American Government Special Collections Reference Desk

McHenry County, Illinois

Well, was she?

Gus Philpott
Woodstock Advocate
October 17, 2007

This afternoon as I rounded the Square and turned onto Dean Street by the Opera House, there was a shiny, blue Honda FIT with Illinois license X64 0320 parked in the first parking space on Dean. No problem with that, except the car was facing the wrong way on Dean Street.

The driver had to have driven across the center line against the flow of traffic and dangerously near the corner, in order to park with the driver’s door against the curb. This put the front of the car very near the crosswalk.

How would the driver leave? Did the driver think he was in England? Would the driver turn left and go around the Square the wrong way? Would the driver get involved in an accident when pulling away from the curb, if a car turning off the Square rounded the corner? Would the driver make a sweeping right turn to go around the Square in the correct direction? Would the driver stop for the stop sign by Angelo’s?

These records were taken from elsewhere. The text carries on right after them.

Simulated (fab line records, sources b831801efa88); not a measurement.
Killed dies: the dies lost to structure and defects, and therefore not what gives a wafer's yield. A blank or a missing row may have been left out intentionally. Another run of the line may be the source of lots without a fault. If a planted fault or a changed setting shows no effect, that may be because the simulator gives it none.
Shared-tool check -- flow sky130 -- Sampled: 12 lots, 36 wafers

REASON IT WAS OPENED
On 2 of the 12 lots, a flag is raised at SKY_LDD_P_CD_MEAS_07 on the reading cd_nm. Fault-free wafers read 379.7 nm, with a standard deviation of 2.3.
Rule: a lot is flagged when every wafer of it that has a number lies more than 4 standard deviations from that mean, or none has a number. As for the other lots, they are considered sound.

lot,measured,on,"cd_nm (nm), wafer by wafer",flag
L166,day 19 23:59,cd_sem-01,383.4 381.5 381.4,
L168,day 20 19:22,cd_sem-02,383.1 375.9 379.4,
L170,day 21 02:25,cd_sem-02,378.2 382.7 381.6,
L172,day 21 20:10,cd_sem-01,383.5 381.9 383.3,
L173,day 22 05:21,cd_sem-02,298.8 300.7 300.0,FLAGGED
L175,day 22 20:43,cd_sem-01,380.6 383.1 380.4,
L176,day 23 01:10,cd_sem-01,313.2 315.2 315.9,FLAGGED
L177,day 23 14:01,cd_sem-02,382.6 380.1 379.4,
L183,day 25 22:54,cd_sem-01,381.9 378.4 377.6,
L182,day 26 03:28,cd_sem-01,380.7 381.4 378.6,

Having all these questions in mind, I telephoned Woodstock P.D. and asked for an officer to come and ticket the car. At the least, the car was parked in violation of state law by parking with the driver’s door next to the curb on a two-way street.

Within about five minutes Woodstock’s unmarked car rolled up, and the officer stopped and appeared to begin writing a ticket. Shortly after that, a young woman walked to the car and entered. I called to the officer that the driver was entering the car.

She started up, drove out of the parking spot and proceeded to turn right across the oncoming turn lane to head east on Van Buren, in the correct direction of travel around the Square. The officer did not attempt to stop her, and I inquired whether he intended to ticket her, as I had requested of the dispatcher. He replied that she worked in the Opera House.

“Gee, is that supposed to make a difference?” I wondered to myself.

I said that I hoped he would ticket her, while two or three cars pulled around the stopped police car. He pulled away, and I’ve been wondering all evening whether he caught up with her and wrote her a couple of tickets – one for parking unlawfully and the other for driving on the wrong side of the road.

It’s interesting that a young woman employee of the Opera House, who committed two moving violations and a parking violation, didn’t even get stopped before she could drive out of the officer’s sight.